I know, you probably snickered when you saw that Nutt sued Ole Miss alleging that Ole Miss damaged his reputation with false and/or misleading statements in reference to the ongoing NCAA investigation into the Ole Miss football program. There are, obviously, reasons that Nutt has been unable to secure employment as a football coach since leaving Ole Miss, and those reasons have nothing to do with anything people connected to Ole Miss have said about him. But when you’re a head coach who’s won 56 percent of his career games, allegations that you committed NCAA violations certainly don’t help your resume.
So, after reading through the 21-page cause of action, what does the lawyer think? This case appears to have some merit.
(As an aside, Nutt’s counsel is Thomas Mars of Friday, Eldredge & Clark, a respected law firm based in Little Rock. There’s your first clue that this isn’t some frivolous lawsuit: a fly-by-night might not mind filing a bogus claim in exchange for a little media attention, but a law firm such as this has no reason to take on a case unless there’s a very real cause of action.)
At issue is Nutt’s Severance Agreement with Ole Miss
The TL;DR of the cause of action is that, as part of his resignation from Ole Miss, Nutt signed a severance agreement which contained a clause prohibiting Ole Miss (more likely, any party to the agreement) from “making any statement relative to Coach Nutt’s tenure at Ole Miss that may damage or harm his reputation at (sic) a football coach.”
Note the absence of a word: “false.” The severance agreement (which was filed under seal as part of the lawsuit) prohibits Ole Miss from making any statements about Coach Nutt that might damage his reputation, without specifying that the statements be false. This means that, even if the statement that “most of the violations being investigated occurred under Houston Nutt” were true, Ole Miss still couldn’t publicly say that.
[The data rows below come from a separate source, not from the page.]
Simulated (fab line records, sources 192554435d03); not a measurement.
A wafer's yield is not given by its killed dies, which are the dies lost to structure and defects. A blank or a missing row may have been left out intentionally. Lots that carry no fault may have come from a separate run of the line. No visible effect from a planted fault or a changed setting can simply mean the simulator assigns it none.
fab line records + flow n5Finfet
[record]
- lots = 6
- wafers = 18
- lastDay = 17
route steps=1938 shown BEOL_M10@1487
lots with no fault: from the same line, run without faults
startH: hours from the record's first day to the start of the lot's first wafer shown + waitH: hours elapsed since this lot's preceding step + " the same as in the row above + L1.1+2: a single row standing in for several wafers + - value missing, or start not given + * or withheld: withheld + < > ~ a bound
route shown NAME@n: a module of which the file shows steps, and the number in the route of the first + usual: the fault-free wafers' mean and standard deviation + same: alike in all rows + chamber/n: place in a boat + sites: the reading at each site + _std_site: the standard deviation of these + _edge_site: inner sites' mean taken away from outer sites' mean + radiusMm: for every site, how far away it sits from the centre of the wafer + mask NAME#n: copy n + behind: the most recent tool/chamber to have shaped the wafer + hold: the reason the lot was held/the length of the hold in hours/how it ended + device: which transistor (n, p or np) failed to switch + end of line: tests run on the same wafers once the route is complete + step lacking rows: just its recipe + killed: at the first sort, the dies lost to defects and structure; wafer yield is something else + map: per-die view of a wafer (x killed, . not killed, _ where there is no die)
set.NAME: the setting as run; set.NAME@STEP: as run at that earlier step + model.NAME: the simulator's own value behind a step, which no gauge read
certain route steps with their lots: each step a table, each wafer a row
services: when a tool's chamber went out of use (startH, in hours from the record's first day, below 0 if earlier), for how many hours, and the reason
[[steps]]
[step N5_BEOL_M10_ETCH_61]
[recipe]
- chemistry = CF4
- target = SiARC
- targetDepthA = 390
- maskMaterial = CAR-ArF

Of course, the cause of action also sets out a good case that the statement — that many (or “a majority”) of the allegations occurred under a previous staff or were related to other athletics programs at Ole Miss — is, in fact, false or misleading. Some of that depends on your definition of “many,” obviously, but of the 13 allegations leveled against the Ole Miss football program, nine of them allegedly occurred under Freeze. It’s technically correct that a majority of the 30 allegations were leveled against either the football program for violations under Nutt or against other programs.
But that’s where the word “misleading” comes into play, and that’s also why the cause of action spends a lot of ink on just why Ole Miss might have had a motive to throw Nutt under the bus: to preserve its recruiting class. The cause of action sets forth a pretty good case that whether the statements were technically true or not, the clear intent was to mislead people into believing that the NCAA investigation was mostly about stuff that occurred on Nutt’s watch.
Coaches like Nutt are why severance agreements exist
If you’ve ever wondered why coaches almost never seem to go on the warpath against a former employer, this is why. There are 130 FBS head coaching jobs and, quite obviously, a lot more than 130 men who would like to be an FBS head coach. Even if you include assistant coaching jobs, there are only 1,300 or so full-time coaching jobs at the FBS level — and many of those jobs, particularly outside the Power Five conferences, don’t pay particularly well.
The desire for continued employment in such a market gives coaches a lot of reasons to toe the line. But sometimes, a coach can’t find employment anyway. And sometimes, that coach happens to be a television analyst for a cable network.
In other words, Houston Nutt is exactly why a school like Ole Miss would want a severance agreement preventing the now-former coach from disparaging them. Of course, the only reason a coach would agree to such a thing is because the university agrees to the same thing, and that’s where Ole Miss might be in trouble.
This is some high-level investigatin’
Ole Miss might have gotten away with this if not for FOIA. And if not for the recruits in the room.
Several articles referenced in the cause of action referenced unspecified “sources” telling them that the majority of the allegations occurred under Nutt. But a then-recruit, named in the suit (I won’t name him here, but it’s a current Ole Miss player) spilled the beans to the media, indicating that Freeze himself was telling the same story to recruits.
What’s more, it appears Nutt’s lawyer obtained Ole Miss’s phone records to blow this whole thing out of the water. Of course, it’s an Arkansas-based law firm, so we know that they know how to use FOIA, but this is quite impressive investigatin’. Numerous phone calls between Ole Miss and unnamed journalists, many of these calls initiated by Freeze and/or Ole Miss AD Ross Bjork, immediately preceded said journalists writing articles citing unspecified “sources” delivering the Ole Miss party line — making clear that Ole Miss, in fact, was the source.
This could be a PR disaster for Ole Miss
As if it wasn’t already. But the portrait painted by this cause of action presents Ole Miss in a very unflattering light.
Of course, that’s kind of the point of a lawsuit. Still, if even half of the allegations contained in this lawsuit are true, Ole Miss could have another headache on its hands. The lawsuit paints a portrait of a university and a coaching staff that were willing to tell outright lies to recruits in order to secure their signatures on National Signing Day — but also withholding the Notice of Allegations and telling “off the record” falsehoods to journalists covering the sport in order to keep up appearances.
And in the process, they stained the good name of ol’ Houston Dale Nutt. Stop snickering.